My Grandfather, Irvin Cox, served in the Infantry in World War I. Grandma’s brothers served in World War II – Richard Wells in the Army and Fred Wells in the Navy. My dad, Elvis Dudley, served in the Navy during the Korean War. My son, Eric Shehan, served in the Navy during the U.S. involvement in the Balkans, 1994-1998. As a Thank You to them and all our veterans, I’d like to post a portion of Grandpa Cox’s short memoir, handwritten in a pocket-sized book of graph paper - an Ozark country boy’s experience as a private in the Old Hickory division in World War I.
“Irvin F Cox left home on the 23 day of Jun 1918 and went to Camp Pike Ark on the 24 day of the same month and trained there for almost two month and then started for France on the 22 of August.”
Born in Larue, Arkansas, Irvin had little formal education, and had not traveled outside the region in which he grew up, but his writings demonstrate his interest in the new experiences and surroundings.
“I arrived at Camp Merritt NJ and camp there for five days and then went to Hobokin (sic) and boarded a small ship for New York where I boarded a British ship called the Kattalonia (Caledonia) . . . I boarded a American ship and sailed for France and I sure did sail for it was a fast runner.”
Upon reaching the port city of Le Havre, Private Cox was transferred to a training camp for about one month. Apparently quarters were scarce for the Allied troops.
“When I first got there I slep (sic) in a barn for some time and then moved to a garage room after I got my training. Then I went to Ecomoy (Ecommoy) and got on a troop train and went through Le Mans and Paris and lots of other towns and when I arrived I was for one week in a Belgian Camp.
“I had some time there for I had to go about two miles after my meals three times a day. I went to BeCourt (Bellicourt) through some towns that the Germans had captured and was recaptured. They was all shot to pieces. All the roofs was shot off some of the buildings and holes in brick walls that I could walk through. They was the first tranches (trenches) I had seen. They was tranches in ever field and bob wire intenglement (barbed wire entanglement) of all kind and some big shell holes. It looked like war to me.”
For nearly four months, Irvin drilled and wrote letters home while awaiting his orders, and then the “fortunes of war” dealt a surprising hand.
“Well, when I got to BeCourt (Bellicourt) I was there two weeks. We was aimed to go in to (front) lines in a few days and one evening the captain came out and read a few lines to us that read like this: ‘Today at 11 o’clock this great war ended and now we will only wait for our time to go home.’
“And then we sure did some howling and ever thing that we could think of. We sure was happy to think that we might get to go home again.”
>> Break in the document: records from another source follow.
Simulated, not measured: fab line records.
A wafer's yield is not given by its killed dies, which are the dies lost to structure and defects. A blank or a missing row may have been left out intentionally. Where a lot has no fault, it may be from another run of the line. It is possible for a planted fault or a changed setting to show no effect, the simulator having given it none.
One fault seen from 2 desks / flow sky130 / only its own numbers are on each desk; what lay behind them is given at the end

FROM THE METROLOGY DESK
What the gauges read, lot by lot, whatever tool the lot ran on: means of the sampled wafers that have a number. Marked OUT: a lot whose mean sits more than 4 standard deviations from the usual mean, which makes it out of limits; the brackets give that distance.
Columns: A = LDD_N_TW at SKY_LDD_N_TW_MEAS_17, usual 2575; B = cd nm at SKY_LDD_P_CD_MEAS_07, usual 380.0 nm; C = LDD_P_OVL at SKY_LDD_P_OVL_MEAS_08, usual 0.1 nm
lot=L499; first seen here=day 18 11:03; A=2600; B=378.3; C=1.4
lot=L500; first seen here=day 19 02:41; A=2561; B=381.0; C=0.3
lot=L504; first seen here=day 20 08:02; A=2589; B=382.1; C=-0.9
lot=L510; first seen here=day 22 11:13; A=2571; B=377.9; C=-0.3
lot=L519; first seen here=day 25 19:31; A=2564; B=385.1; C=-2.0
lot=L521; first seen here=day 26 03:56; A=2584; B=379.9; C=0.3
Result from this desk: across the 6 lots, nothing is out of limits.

“After the war was over we went to Vermie and drilled, past several reviews, and had some diversion, then went to La Bazoge and went on the rifle range. I was there two weeks. I spent Christmas and New Year’s there and then went back to Vermie. Went to Le Mans, was on the way for two days with Harvey Pack. It was a tiresome trip, but arrived all right.”
A poor farm boy was always interested in food, so the sight of a camp full of soldiers eating together was fascinating.
“The name of the camp was Forwarding Camp. They was lots of soldiers there. There was 1000 of us eat at one kitchen. But that was not as many as I have seen eat at one place. I had eat where there was 3400. It sure was some place to eat. Mud was so deep I could hardly walk. After one month and one day I left there and went to St Nazaire. I was took out of Company M and went in the Camp Pike Detachment.”
Despite the turbulent voyage, Private Cox’s exuberance at returning to the U.S is characteristic of many Doughboys.
“On the last day of March I boarded the USS Martha Washington, and on the first day of April I sailed for the U.S. and was on the water for 13 days and I arrived at Charleston, SC . . . the water was very rough and was quite a few of the boys sick and ‘feeding the fish’ . . . but was proud to git back to the USA once more.
“On the 19 of April I boarded a troop train and started for Camp Pike . . . on the 21 I arrived at Pike and on the 25 I got my discharge and beat it for home the morning of the 25 day of April 1919.”